I've been seeing up a handful of Windows 8 machines at work. The execs see it as neat and flashy and such a part of the future that they have to get on board. However myself and the other techs setting it up, have said "f-ing Windows 8" more times than you can possibly imagine. It's only half baked in my opinion.
How often do you see an OS fully cooked, they're in a continual process of cooking. The last couple of IOS upgrades on my iPads have been a real pain, with WiFi dropouts and crashes and slowdowns. Even the Jellybean upgrade on my HTC One X has caused it to slow down and yet it's supposed to be butter smooth.
I would say all OS are half baked.
Well, in the past, we haven't had situations where we had 2 different version of internet explorer to worry about. With having the immersive IE and the destkop IE and having them work and look differently is just a pain (especially for a trade show where you want to present consistency and make sure that employees who are demonstrating the products get consistent results).

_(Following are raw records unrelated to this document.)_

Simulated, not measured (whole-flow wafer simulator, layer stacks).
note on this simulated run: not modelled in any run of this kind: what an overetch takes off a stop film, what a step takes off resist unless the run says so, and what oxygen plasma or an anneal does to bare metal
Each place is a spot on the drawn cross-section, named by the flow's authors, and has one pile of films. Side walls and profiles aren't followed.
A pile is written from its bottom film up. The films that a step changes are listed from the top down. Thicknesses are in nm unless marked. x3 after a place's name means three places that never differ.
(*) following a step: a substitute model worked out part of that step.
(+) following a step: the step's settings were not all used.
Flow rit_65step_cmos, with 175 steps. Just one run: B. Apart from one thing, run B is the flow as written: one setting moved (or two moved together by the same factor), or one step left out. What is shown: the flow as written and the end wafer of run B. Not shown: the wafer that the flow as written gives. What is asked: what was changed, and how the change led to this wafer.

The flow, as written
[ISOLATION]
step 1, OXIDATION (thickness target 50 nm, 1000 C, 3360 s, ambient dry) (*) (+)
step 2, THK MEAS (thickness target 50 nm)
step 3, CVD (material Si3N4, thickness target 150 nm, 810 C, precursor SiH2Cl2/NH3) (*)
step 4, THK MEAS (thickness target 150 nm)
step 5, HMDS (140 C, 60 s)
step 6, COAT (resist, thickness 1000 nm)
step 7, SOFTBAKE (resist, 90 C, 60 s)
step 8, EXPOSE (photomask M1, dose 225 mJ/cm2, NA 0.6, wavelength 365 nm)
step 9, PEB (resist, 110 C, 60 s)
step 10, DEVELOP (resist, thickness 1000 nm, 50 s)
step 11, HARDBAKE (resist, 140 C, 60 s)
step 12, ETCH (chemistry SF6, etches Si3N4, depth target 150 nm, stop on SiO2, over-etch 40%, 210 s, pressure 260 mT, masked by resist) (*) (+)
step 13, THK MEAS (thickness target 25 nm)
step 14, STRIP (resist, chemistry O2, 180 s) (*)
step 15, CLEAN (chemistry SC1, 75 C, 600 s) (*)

But along comes Windows 8....and the execs really "want" to present the WOW factor using the touchscreens and immersive IE. But then they discover that we have "flash" based apps, which require the flash player and we are currently not on the Microsoft approved "whitelist". (We have applied, we are waiting for acceptance by Microsoft). So, turns out that I can create a registry key with a DebugDomain...but it only works for 1 domain....but we have products utilizing 3 different domains, so we cannot make them all work. Also, the fact that some apps use ActiveX controls, which don't work at all in the immersive IE. So, they have to settle for some apps in Immersive IE and some apps in Legacy IE. Then, we discover that the onscreen keyboard doesn't always fire in the classic desktop version of IE, but always pops up in the Metro version of IE. To get the onscreen keyboard up, we have to pull up charms, settings, click keyboard and then pick the Acer installed keyboard to get it to popup on screen when it doesn't automatically happen.
Then, we have apps which run and work best under Google Chrome. However, we cannot run Google Chrome in "metro app" mode without making it the default browser...which then eliminates our ability to use the Immersive IE..which now defaults back to legacy desktop mode. So, we cannot run both IE and Chrome as a Metro style app, it's either 1 or the other.
Then, we have a product which runs best if UAC is disabled, but at our tradeshow we really have to run the computer with a limited user account, but once we do that, we don't have the ability to turn off UAC for that user. And while we can make a registry key change to shut off UAC entirely, this totally breaks the Metro apps themselves from running.
Then, we want to customize the background images of the Start Screen to have corporate backgrounds for the tradeshow. The execs were kinda shocked that I had to resort to 3rd party apps (Decor8 from Stardock) in order to be able to change that background. They too thought that Windows 8 was designed to be very customizable and just the way you want it.
Some of the changes to the system happen in the metro versions of the Settings menu's, while other things throw you back into the classic control panel.
It's just apparent that it's 2 systems, blended together and it really only feels like it's half complete. I've never had a Windows OS feel so disconnected before.